Aldi and Schwarz Group raise the bar for sustainable retail operations

By: Rennack Sebastian Date: 2024. 09. 24. 09:38

German discounters commit to Net Zero by 2050. Aldi Süd and Schwarz Group want to reach carbon neutrality across their entire value chain, including suppliers. The ambitious goal sets a new standard in the retail industry. More than 200 companies who missed the deadline for setting net zero goals were removed from the science-based targets initiative.

Schwarz Group has commited to use 25% recycled material in its own brand packaging by 2025 within its ‘Reset Plastic’ initiative (here visible Lidl’s Saskia and Freeway own brand PET bottles in Germany)

Aldi Süd and Schwarz Group, the parent company of discounter Lidl and supermarket operator Kaufland, have committed to the next level of sustainable retailing.

Schwarz Group companies have submitted a Net Zero Commitment to the Science Based Targets (SBTi) initiative. The Group commits to reducing all emissions generated in its own companies and along its value chain to net zero by 2050 at the latest.
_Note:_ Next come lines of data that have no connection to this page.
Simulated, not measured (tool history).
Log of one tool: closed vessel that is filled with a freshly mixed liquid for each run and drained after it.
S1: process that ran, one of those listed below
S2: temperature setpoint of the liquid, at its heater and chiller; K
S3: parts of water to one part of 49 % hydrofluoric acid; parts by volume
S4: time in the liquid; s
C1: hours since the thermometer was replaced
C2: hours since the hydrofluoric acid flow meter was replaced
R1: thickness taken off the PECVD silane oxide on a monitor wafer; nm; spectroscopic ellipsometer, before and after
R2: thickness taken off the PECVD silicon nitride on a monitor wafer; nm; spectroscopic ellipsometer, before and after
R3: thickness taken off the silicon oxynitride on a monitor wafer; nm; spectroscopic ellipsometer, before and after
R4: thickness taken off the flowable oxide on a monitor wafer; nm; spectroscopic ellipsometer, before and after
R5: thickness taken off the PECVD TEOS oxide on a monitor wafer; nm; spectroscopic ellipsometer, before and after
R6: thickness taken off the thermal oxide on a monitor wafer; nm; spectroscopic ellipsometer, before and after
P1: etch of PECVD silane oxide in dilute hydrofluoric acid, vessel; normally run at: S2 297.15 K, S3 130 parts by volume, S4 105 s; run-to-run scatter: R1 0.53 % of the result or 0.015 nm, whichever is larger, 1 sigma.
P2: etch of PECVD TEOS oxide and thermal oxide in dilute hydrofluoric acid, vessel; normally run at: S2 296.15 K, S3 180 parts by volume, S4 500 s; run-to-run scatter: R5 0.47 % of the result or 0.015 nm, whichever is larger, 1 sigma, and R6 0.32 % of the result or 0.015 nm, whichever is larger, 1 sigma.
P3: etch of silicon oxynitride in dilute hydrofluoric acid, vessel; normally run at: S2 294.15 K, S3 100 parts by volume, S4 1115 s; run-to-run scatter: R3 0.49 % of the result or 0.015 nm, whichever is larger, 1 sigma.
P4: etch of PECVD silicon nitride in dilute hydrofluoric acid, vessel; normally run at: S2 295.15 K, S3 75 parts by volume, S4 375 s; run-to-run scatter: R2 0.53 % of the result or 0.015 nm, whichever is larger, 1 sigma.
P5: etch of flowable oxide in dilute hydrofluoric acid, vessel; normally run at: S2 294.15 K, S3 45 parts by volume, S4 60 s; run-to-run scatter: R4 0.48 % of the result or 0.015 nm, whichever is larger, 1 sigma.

By 2030, Schwarz Group aims to reduce all direct and indirect operational emissions by 48% (Scope 1 and 2, base year 2019). In addition, Schwarz Group is now setting new targets for the upstream and downstream supply chain (Scope 3, base year 2022). By 2034, FLAG (forest, land and agriculture) emissions are to be reduced by 42.4% and indirect E&I (energy and industry) emissions by 35%. The new targets have yet to be validated by the SBTi.

Schwarz Group joined the SBTi in 2020. As part of its own ‘Reset Plastic’ initiative, the retailer has reduced the use of plastic in private label packaging and transport aids by 34% since 2017, exceeding the original savings target of 30% by 2025. PreZero, the holding company’s current environmental division, entered the waste management market in 2018 and has since expanded its portfolio by acquiring waste management and recycling companies in more than 10 European countries.

Discounter Aldi Süd also received the green light for its new science-based targets to achieve net-zero greenhouse gas emissions by 2050. The new short-term targets aim to reduce Scope 1 and 2 emissions by 52% and Scope 3 emissions by 25% by 2030.

Commitment to reduce global warming

The SBTi was launched in 2015 to help tackle global greenhouse gas emissions. Under the 2015 Paris Agreement, 175 countries worldwide agreed to reduce greenhouse gas emissions to limit the global temperature increase to 1.5 degrees Celsius above pre-industrial levels.

In 2019, the Business Ambition for 1.5°C (BA1.5°C) campaign was launched to mobilise the private sector as part of the UN’s ‘Race to Zero’ initiative. Out of more than 1,000 members, only around 350 have set or are in the process of setting full net zero targets, the SBTi announced earlier this year.

Scope 3 commitments a major challenge

Schwarz Group’s and Aldi’s commitment set a standard in the industry. More than 200 companies, who missed their deadline to set full-net zero targets, had their long-term scope 3 targets removed by the SBTi in spring this year. However, almost two-thirds of these companies still had verified near-term targets. Scope 3 emissions concern entities that only indirectly affect a company’s value chain of upstream and downstream activities and therefore are not under their own direct control.